If you’ve read an Adam Grant book, this book would read familiar. He has an uncanny ability to pair psychology ideas with unique stories and weave it together in casual prose. The theme that ties this book together is rethinking. The idea that we can get to better outcomes by constantly reexamining our priors and beliefs and evolving them.
The book opens with a tragedy involving smokejumpers, who are highly trained firefighters who specialize in putting out wildfires, tasked with the Mann Gulch fire in Montana in 1949. As the fire got out of control, the majority of the crew perished while attempting to outrun the advancing flames. Of the three who survived, the foremen Wagner Dodge did so by clearing the grass around him by setting them on fire. As there were no longer shrubs to burn close to the ground, Dodge was able to survive by lying flat as the fire swept through.
Even as Dodge attempted to rally his team to the idea in the moment, they ignored him. It was so erratic and very much contrary to their training. Tragically, when their bodies were discovered later, the smokejumpers were found to still be clutching onto all their heavy bags and equipment. With all the training and drilling the men did, the tools became an extension of them, so much so that even when running for their lives, it would not occur to abandon them. Even without Dodge’s improvisation, Grant wondered if they would have survived if they simply were able to let go of the load they were carrying.
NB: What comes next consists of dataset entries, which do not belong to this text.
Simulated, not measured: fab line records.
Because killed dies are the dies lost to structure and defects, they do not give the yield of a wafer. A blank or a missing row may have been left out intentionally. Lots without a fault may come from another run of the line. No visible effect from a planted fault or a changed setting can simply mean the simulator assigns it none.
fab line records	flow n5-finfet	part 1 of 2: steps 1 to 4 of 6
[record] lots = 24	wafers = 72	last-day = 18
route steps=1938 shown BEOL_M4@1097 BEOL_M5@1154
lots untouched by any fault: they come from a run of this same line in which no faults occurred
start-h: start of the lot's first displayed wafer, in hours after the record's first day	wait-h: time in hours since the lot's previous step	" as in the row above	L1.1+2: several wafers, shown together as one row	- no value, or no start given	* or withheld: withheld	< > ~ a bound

Think Again is organized into 11 chapters with a central story underpinning each. The first third of the book examines how beliefs get built and engrained within us. The mental model of communication styles as preachers, politicians and prosecutors provides a useful way of thinking about how we consistently engage with ideas. The author proposes to instead adopt a scientific mindset–that is, putting ideas up as hypothesis and update them as data comes in. It is also interesting how this idea dovetails with the central theme in Thinking in Bets.
The second third of the book focuses on influencing other people’s ideas and covers it from the perspective of persuasion, reframing and nudging. Of which, the latter about motivational interviewing piqued my interest. The author describes it as conversational technique where listening to people’s needs and nudging them to reevaluate their information leads to better outcomes. The last third of the book discusses how to build environments that encourage rethinking and better decision making processes.
Like many of such books, it is easy to nod along. The stories are compelling and the ideas are sound. After all, who wouldn’t want to reevaluate their ideas when new evidence comes in? The book is rightfully focused on the self, however, this is also often our blindspot. There are many beliefs that are so ingrained in our identity that we don’t even think about questioning them. Even for scientists. Or as the German scientist Max Planck said:
A new scientific truth does not triumph by convincing its opponents and making them see the light, but rather because its opponents eventually die, and a new generation grows up that is familiar with it.
Perhaps I’m a little too pessimistic about human nature.
Lastly, if nothing else I wish to take with me the mental model of the preacher, politician, prosecutor and scientist and add it to my toolbox. I really like the idea of framing an idea or conversation in one of these boxes and thinking through my goals and motives.
I would highly recommend the audiobook version narrated by the author.